There’s always been a Catch 22 for the custom installation channel when it comes to mass-market retail competition. On one hand, most retail outlets — particularly the big-box stores like Best Buy and Circuit City — often under-serve customers looking to make big purchases like flat-panel TVs, computers, and digital cameras, because of their lack of product training or simple apathy. Even the “installation departments” of these retailers typically provide nothing more than a hang-and-bang attitude with no customer service to speak of.

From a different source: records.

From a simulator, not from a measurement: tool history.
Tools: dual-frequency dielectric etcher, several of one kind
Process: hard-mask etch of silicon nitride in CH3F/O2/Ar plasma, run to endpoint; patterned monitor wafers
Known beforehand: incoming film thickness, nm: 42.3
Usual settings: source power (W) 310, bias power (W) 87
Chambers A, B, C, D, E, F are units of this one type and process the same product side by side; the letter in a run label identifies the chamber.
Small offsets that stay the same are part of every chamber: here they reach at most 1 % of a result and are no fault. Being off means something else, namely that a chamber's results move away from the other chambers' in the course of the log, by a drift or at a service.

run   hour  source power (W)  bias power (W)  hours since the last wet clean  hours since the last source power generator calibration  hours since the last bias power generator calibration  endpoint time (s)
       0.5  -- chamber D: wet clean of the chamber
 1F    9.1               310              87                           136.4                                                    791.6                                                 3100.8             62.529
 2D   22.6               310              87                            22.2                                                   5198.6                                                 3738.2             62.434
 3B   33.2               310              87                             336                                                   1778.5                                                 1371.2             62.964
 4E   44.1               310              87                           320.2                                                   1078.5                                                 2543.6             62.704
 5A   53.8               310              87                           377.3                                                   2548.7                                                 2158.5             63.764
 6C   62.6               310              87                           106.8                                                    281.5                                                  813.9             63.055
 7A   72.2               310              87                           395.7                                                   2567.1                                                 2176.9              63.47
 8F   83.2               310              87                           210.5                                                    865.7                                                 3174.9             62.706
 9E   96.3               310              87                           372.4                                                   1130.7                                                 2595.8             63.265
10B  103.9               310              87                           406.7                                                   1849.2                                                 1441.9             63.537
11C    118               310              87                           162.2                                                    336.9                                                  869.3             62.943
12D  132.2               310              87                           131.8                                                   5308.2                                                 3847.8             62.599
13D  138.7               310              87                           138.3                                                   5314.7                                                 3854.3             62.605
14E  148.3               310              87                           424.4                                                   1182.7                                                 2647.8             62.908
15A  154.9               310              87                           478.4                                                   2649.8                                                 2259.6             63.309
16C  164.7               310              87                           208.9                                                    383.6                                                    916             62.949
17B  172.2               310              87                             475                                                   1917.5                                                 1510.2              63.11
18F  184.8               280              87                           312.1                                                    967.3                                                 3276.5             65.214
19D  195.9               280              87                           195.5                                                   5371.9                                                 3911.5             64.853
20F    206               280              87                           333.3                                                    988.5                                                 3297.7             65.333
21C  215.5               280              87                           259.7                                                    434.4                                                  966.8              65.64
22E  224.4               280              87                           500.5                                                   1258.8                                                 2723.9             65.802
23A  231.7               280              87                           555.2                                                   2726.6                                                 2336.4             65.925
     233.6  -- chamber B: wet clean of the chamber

On the other hand, retail does provide the custom channel a decent recruiting tool for customers who aspire for more quality and better service. Wealthy individuals might walk into a big box store only to reach the conclusion that there must be something better out there. That’s when a word-of-mouth recommendation leads them to a specialty retailer or custom installation firm that can properly educate them about what they really need in their home, work with their builder and interior designer, and train them on how to use their system once it’s installed and integrated.
I bring all of this up after learning from the Boston Globe today that Tweeter is finally done for good, a year after filing for bankruptcy protection with about $165 million in debt. The Canton, Massachusetts, electronics chain is reportedly preparing to close in the next four to six weeks, according to store employees. This bad news comes on the heels of a similarly ominous story that Circuit City has closed 155 of its stores across the country.
Admittedly, retailers like Tweeter and Circuit City have been easy targets for veteran CI guys who take pride in their own work and customer service and find these competitors to be sub par. However, it’s sad to see the slow death of AV retail continue to drag on as consumer spending dries up in the wake of a collapsing U.S. economy. Even with a more affluent demographic as its target, it is hard to imagine that the CI channel won’t feel the repercussions of this news. Yes, hungry consumers always have the Internet for research and even direct purchases, but the retail sales floor and demo showrooms are where the excitement really happens. If every retail outlet dried up, I’m afraid of what that means for the CI channel and consumer electronics as a whole.
Case in point: my Uncle Steve is a typical Midwestern, middle class kind of guy who has always loved his toys. Over the years he never skimped on cars, boats, or any other hobby de jour. He has always purchased the best bass fishing boat, the best trap shooting guns, the best (a biggest) American-made SUVs, and has always has been an early adopter of consumers electronics. Somehow, however, Blu-ray basically passed him by… until last weekend when I received a breathless phone call from him after seeing one in action. He finally got a demo and he could not believe how much better Blu-ray was from the HD cable picture on his 50-inch Sony HDTV at home. He just wanted to share his amazement with me and ask me what I thought. It surprised me a bit that it had taken his so long to see what I agreed was an amazing piece of video technology, so I asked him where he finally got a taste. Wal-mart was his answer. Yes, with the demise of AV retail, Wal-mart might be all that we have left. God help us all.